A shot at school reform fund provokes tensions, fast changes

By Nick Anderson
Washington Post Staff Writer
Sunday, January 17, 2010

To compete for a share of $4 billion in federal education funds, California lawmakers approved a major school reform plan. But in Texas, the governor chose to opt out of the competition, arguing that it would give Washington too much power over education policy.

The contrasting approaches from the two most populous states show the political tensions the Obama administration's initiative has provoked as the first application deadline for the Race to the Top school reform fund approaches Tuesday. Virginia and the District are competing in round one, but Maryland is waiting for round two later this year.

Many states have tinkered with laws and policies in recent months to improve their chances in a competition Obama launched last year to shake up the education establishment. California is among the most prominent: Gov. Arnold Schwarzenegger (R) has signed bills to facilitate the use of student test data to evaluate teachers and to take aggressive steps to turn around struggling schools. One provision gives parents the power to bring about change directly through a petition drive.

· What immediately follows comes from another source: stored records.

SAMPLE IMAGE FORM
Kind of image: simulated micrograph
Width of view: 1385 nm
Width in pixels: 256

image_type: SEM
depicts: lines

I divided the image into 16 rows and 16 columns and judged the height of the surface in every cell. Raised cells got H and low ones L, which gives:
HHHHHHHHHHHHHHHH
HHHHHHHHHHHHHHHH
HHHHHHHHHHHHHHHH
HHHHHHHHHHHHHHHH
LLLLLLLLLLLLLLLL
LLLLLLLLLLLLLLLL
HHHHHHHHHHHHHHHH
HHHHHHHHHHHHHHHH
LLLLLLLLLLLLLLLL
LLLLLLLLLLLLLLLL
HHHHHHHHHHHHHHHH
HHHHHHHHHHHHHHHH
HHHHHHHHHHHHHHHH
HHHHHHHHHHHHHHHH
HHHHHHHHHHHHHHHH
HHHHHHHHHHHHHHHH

The influential California Teachers Association opposed elements of the legislation. But there appears to be bipartisan support for the state's application.

"This systemic reform is in the best interest of the students," said State Superintendent of Public Instruction Jack O'Connell, a Democrat in the nonpartisan office. He acknowledged the lure of an award worth as much as $700 million for a state in fiscal crisis. But he added: "I'm not as motivated for the money. It's the right policy."

Texas Gov. Rick Perry (R) announced Wednesday that his state would not compete. Perry, who faces a contested primary as he seeks reelection, objected to the Obama administration's efforts to encourage a state-led movement for common academic standards. He said that Texas would be penalized for refusing to commit to national standards and tests and that it would cost the state more than $3 billion to implement the necessary changes. "If Washington were truly concerned about funding education with solutions that match local challenges, they would make the money available to states with no strings attached," Perry said in a statement.

Federal officials warn that many applicants will be turned down. But they say they are heartened that reforms are already in motion in several cities and states, citing various measures to aid public charter schools and revise teacher evaluation practices. "The fact that we've been able to get these changes before we've spent a dime, we think speaks to the fact the program is already a success," said Justin Hamilton, press secretary for the Education Department.

Some charter school advocates say that so far, reforms have been underwhelming. Race to the Top, Jeanne Allen of the pro-charter Center for Education Reform in the District said, "created a flurry of awareness and activity" for the independent public schools. "That's a net win," she said, "except it never resulted in any kind of accumulation of snow."

In the District, where there are few limits on charter schools and Chancellor Michelle A. Rhee is pushing in various ways to overhaul teaching, officials received funds from the Bill & Melinda Gates Foundation to help assemble their application for the federal reform grants. The foundation has awarded up to $250,000 apiece to the District and 24 states, not including Virginia and Maryland, for technical assistance.

The federal application is complex and time-consuming, requiring detailed information about accomplishments and goals. Among the categories, the scoring rubric awards up to 58 points for "improving teacher and principal effectiveness based on performance" and up to 25 for "ensuring equitable distribution of effective teachers and principals." A perfect bid would earn 500 points.

For the District, a federal grant could be worth $20 million to $75 million. For Maryland and Virginia, $150 million to $250 million is at stake.

Virginia Education Department spokesman Charles Pyle said that the administrations of former governor Timothy M. Kaine (D) and Gov. Robert F. McDonnell (R) both had input on the state's application.

Maryland initially sought to compete in the first round. But the state reconsidered after the Gates foundation turned down its request for technical assistance funding, said State Superintendent of Schools Nancy S. Grasmick. The foundation, Grasmick said, was concerned that Maryland makes it too easy for teachers to obtain tenure.

Grasmick predicted an effort to pass school reform legislation, with an eye to June's round-two deadline. "We want this to be a comprehensive reform effort, not just chasing the money," Grasmick said. "It really is going to take some time to do what I consider to be a very credible application."